Bosnia & Herzegovina | Resolution on secession from federal institutions
Defence Redefined
Published on 12/12/2021 at 17:00

The Bosnian Serb Parliament began on Friday 10/12, a controversial process of secession from Bosnia’s common institutions, mainly the army, despite warnings from Western powers. 

The Assembly of the Republika Srpska (Bosnian Serb entity), held in Banja Luka, gave the Government six months to organize the withdrawal from Bosnia’s three crucial institutions: the army, the rule of law, and the tax administration.

After eight hours of debate, MEPs adopted the proposed non-binding text by 49 votes to three. The military, justice, and tax administration are key pillars of the system established by the Dayton Peace Accords.
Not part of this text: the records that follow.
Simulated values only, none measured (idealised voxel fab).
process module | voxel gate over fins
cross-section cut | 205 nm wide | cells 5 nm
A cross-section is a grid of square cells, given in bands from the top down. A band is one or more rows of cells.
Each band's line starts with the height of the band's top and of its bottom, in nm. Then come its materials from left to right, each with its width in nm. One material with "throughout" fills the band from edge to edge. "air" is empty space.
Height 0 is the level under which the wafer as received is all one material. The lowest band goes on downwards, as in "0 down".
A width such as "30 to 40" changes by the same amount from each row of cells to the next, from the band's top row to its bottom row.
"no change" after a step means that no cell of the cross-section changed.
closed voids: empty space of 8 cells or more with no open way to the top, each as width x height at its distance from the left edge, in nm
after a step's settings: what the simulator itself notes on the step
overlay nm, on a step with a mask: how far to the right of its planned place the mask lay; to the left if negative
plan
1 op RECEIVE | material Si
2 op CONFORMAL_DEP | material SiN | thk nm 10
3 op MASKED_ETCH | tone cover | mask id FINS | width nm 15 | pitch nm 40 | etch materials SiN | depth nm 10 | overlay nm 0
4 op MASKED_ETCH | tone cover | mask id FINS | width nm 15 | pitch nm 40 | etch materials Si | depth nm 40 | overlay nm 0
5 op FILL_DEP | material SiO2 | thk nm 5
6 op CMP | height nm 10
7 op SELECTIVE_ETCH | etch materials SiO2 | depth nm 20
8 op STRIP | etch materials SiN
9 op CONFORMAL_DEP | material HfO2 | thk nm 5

“Bosnia is heading in a direction we did not agree to by signing the Dayton Peace Accords,” said 62 years-old Bosnian Serb political leader Milorad Dodik. “The time has come for the Republika Srpska to gain freedom […] Bosnia is an experiment […] I do not think it can survive because it does not have the internal capacity to survive,” he added.

From its side, the opposition has warned that these moves could lead Republika Srpska to a new war. “I think the path you have chosen is dangerous for Republika Srpska and we cannot follow you,” said Mirko Sarovic, the head of the largest opposition Serb Democratic Party.

Also read: Bosnia and Herzegovina | Prospect of new war in Bosnia – EuFor peacekeeping mission expires

In a joint statement, the embassies of the United States, the United Kingdom, France, Germany, Italy, and the European Union delegation stated that the parliament motion was “a further escalatory step”.

“Members of the governing coalition in the RS (Republika Srpska) must be aware that continuing this dead-end path of challenging the Dayton framework is damaging the economic prospects of the entity, threatening the stability of the country and the entire region and jeopardizing Bosnia’s future with the EU,” the ambassadors stressed.

The Dayton Accords ended the war between the Bosnian communities in 1995 (100,000 dead) and ratified the division of Bosnia into two entities, the Republika Srpska and a Croat-Muslim entity. The Bosnian Serb political leader has been threatening secession for years. Dodik, a member of Bosnia’s collective presidency, systematically complains that the country in which he participates in the collective leadership is “impossible.”

In the post-war years, a weak central state established common institutions, the army, the rule of law, tax administration, and the intelligence services. Milorad Dodik states that the delegation of powers from the entities to the central government was done with 140 decisions and he wants the return of all these powers to the Republika Srpska, starting with the army, the rule of law, and the tax administration.

Dodik was once a moderate politician and a protector of Western powers. Today he is a nationalist and is supported by Moscow. He blames Westerners for weakening the Republika Srpska over the years by strengthening the central state through the imposition of reforms, a process desired by Bosnian Muslims.